Rt-3 cluster mysql backend

I am looking to migrate the backend (mysql) to a clustered platform and
was planning on using mysql 5.1.
However rt-3.6 need Innodb and the cluster needs ndbcluster … have
anyone had a work around for this … or possibly more general have
anyone implemented a mysql clustered backend …
On google I came across
:http://forums.mysql.com/read.php?25,32782,32812#msg-32812 …but unless
I am missing something the innodb tables would n’t be replicated in the
suggested solution …Any help will be greatly appreciated…
the system will be rt-3.6 / dbix 1.43 /mysql 5.1 /gentoo / apache2
/mod_perl2
Roy

Roy El-Hames wrote:

I am looking to migrate the backend (mysql) to a clustered platform
and was planning on using mysql 5.1.
However rt-3.6 need Innodb and the cluster needs ndbcluster … have
anyone had a work around for this … or possibly more general have
anyone implemented a mysql clustered backend …
On google I came across
:http://forums.mysql.com/read.php?25,32782,32812#msg-32812 …but
unless I am missing something the innodb tables would n’t be
replicated in the suggested solution …Any help will be greatly
appreciated…
the system will be rt-3.6 / dbix 1.43 /mysql 5.1 /gentoo / apache2
/mod_perl2
Roy

Last time I looked, NDBcluster still required to be able to fit the
complete DB into RAM (apart from the other problems).
How large is your database?
Also, ISTR Jesse saying that the DB is not really the bottleneck any
more (in most cases) - years after years of optimizations have left
their traces…

What are your requirements regarding the availability?

cheers,
Rainer

Rainer Duffner wrote:

Roy El-Hames wrote:

I am looking to migrate the backend (mysql) to a clustered platform
and was planning on using mysql 5.1.
However rt-3.6 need Innodb and the cluster needs ndbcluster … have
anyone had a work around for this … or possibly more general have
anyone implemented a mysql clustered backend …
On google I came across
:http://forums.mysql.com/read.php?25,32782,32812#msg-32812 …but
unless I am missing something the innodb tables would n’t be
replicated in the suggested solution …Any help will be greatly
appreciated…
the system will be rt-3.6 / dbix 1.43 /mysql 5.1 /gentoo / apache2
/mod_perl2
Roy

Last time I looked, NDBcluster still required to be able to fit the
complete DB into RAM (apart from the other problems).
How large is your database?

The db is around 18G and Growing … (average 1200 tickets a day) … as
far as I know NDBcluster require just the indexes in memory …I might be
wrong.

Also, ISTR Jesse saying that the DB is not really the bottleneck any
more (in most cases) - years after years of optimizations have left
their traces…

What are your requirements regarding the availability?

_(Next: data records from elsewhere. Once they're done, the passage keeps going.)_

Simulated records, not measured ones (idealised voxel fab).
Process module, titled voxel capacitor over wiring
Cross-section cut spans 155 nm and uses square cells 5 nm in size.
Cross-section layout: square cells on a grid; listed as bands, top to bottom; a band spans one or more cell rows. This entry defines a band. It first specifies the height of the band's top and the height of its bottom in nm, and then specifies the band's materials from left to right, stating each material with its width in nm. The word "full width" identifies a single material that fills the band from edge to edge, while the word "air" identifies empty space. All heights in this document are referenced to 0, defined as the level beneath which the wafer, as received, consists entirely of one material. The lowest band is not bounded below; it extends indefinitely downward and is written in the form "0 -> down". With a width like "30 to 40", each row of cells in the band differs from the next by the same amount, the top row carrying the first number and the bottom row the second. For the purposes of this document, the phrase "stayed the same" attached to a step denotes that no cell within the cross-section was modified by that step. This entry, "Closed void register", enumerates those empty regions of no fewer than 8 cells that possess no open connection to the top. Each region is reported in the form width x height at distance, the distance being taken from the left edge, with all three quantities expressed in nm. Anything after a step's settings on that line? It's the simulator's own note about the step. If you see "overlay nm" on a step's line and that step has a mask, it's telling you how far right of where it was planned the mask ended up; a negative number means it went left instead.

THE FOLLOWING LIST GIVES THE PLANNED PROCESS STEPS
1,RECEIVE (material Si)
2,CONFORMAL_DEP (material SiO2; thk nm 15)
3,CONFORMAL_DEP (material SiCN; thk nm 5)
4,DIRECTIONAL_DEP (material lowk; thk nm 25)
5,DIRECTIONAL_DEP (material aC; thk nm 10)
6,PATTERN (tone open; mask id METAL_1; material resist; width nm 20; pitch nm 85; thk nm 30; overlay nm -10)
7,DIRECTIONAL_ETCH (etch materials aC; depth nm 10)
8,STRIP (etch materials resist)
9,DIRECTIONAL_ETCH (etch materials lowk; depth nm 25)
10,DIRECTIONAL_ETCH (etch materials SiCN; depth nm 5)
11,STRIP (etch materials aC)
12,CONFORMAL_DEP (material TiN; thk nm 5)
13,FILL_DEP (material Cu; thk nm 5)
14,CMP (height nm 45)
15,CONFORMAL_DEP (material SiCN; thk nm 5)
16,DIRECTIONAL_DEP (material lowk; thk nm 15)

Its not really a question of availability as much as performance … in
my case the bottleneck is the db … (the db server is dual cpu 2.8G and
6G memory) …
the web server is very much similar spec and the performance graphs
showing no signs of stress , where the db server is in most cases at
peak (cpu and memory) …
I have applied every patch Jesse have recomended and to be fair there
isn’t a single query that I can blame …
What do you recommend ?
Roy

Roy El-Hames wrote:

Rainer Duffner wrote:

Roy El-Hames wrote:

I am looking to migrate the backend (mysql) to a clustered platform
and was planning on using mysql 5.1.
However rt-3.6 need Innodb and the cluster needs ndbcluster … have
anyone had a work around for this … or possibly more general have
anyone implemented a mysql clustered backend …
On google I came across
:http://forums.mysql.com/read.php?25,32782,32812#msg-32812 …but
unless I am missing something the innodb tables would n’t be
replicated in the suggested solution …Any help will be greatly
appreciated…
the system will be rt-3.6 / dbix 1.43 /mysql 5.1 /gentoo / apache2
/mod_perl2
Roy

Last time I looked, NDBcluster still required to be able to fit the
complete DB into RAM (apart from the other problems).
How large is your database?

The db is around 18G and Growing … (average 1200 tickets a day) … as
far as I know NDBcluster require just the indexes in memory …I might
be wrong.

According to:

that is a feature for 5.1

And besides, NDB doesn’t seem to support foreign keys, which pretty much
rules out its use for RT.

Also, ISTR Jesse saying that the DB is not really the bottleneck any
more (in most cases) - years after years of optimizations have left
their traces…

What are your requirements regarding the availability?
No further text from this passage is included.